If a bestiary is a treatise on animals, then Limón's sparkling sixth poetry collection brilliantly expands the genre, which may be no surprise for a poet once accused of being "all fauna and no flora." Indeed, Limón (The Carrying, 2018) has created much more than a zoological catalog; the poet's bright and clear-eyed lyrics extract the most profound tenderness from the simplest moments. A copperhead snaking around a boy's arm forms deceptive circles, "both a noun and a verb and a story that doesn't end well." Translucent newborn scorpions are "filaments / of nightmares," dark magic in a mason jar. Two large crows are "Odin's ravens, the bruja's eyes." And there is flora. Forsythia reminds the speaker of her dying stepmother's cries of "More yellow!" Elsewhere, Limón measures time in evocative, unexpected ways. "Anticipation" is a quick column of retrospection, reflecting on difficult days gone by, culminating in "crimson / linen curtains / billowing in / liquid spring / wind." Another speaker characterizes time as an "envenomed veil of extremes--loss and grief and reckoning." An understated, powerful, unforgettable collection, and no doubt one of the best of this year.

From Booklist, Copyright (c) American Library Association. Used with permission.
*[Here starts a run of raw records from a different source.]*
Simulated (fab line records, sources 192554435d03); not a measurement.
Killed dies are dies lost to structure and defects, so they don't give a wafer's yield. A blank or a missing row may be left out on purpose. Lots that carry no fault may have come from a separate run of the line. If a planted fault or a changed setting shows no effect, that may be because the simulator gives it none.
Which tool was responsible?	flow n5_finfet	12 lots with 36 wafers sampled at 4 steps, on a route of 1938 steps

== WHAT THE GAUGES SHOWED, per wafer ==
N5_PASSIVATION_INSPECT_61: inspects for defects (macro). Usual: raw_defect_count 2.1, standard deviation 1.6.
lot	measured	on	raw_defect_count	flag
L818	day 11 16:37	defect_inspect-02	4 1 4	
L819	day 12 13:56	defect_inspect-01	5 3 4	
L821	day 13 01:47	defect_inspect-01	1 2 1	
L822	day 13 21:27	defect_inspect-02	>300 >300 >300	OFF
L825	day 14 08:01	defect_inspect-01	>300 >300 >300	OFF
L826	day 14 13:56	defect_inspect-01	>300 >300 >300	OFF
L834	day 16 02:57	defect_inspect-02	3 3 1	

Review by Publisher's Weekly Review

The tender, arresting sixth collection from Limón (The Carrying) is an ode to the cycle of birth, death, and rebirth that characterizes the natural world. The work is divided into four sections (after the four seasons), and is frequently set in the poet's garden. In this Edenic location, Limón observes the flora and fauna, which can lead to personal revelations. In "Foaling Season," the speaker describes a pasture full of mares and their foals, which allows her to reflect on her decision not to have children. Limón's descriptions of animals are richly evocative; a groundhog is "a liquidity moving, all muscle and bristle... slippery and waddle-thieving my tomatoes." The title poem movingly pays homage to the poet's family and ancestors as she recalls how her grandparents told her "never/ to kill a California King, benevolent/ as they were, equanimous like earth or sky, not// toothy like the dog Chaco who barked/ at nearly every train whistle or roadrunner." In the "Summer" section, Limón contemplates cockroaches and spiderwort, then briefly recalls a trip to Argentina before declaring, "And now the world is gone. No more Buenos Aires or Santiago." Limón's crystalline language is a feast for the senses, bringing monumental significance to the minuscule and revealing life in every blade of grass. (May)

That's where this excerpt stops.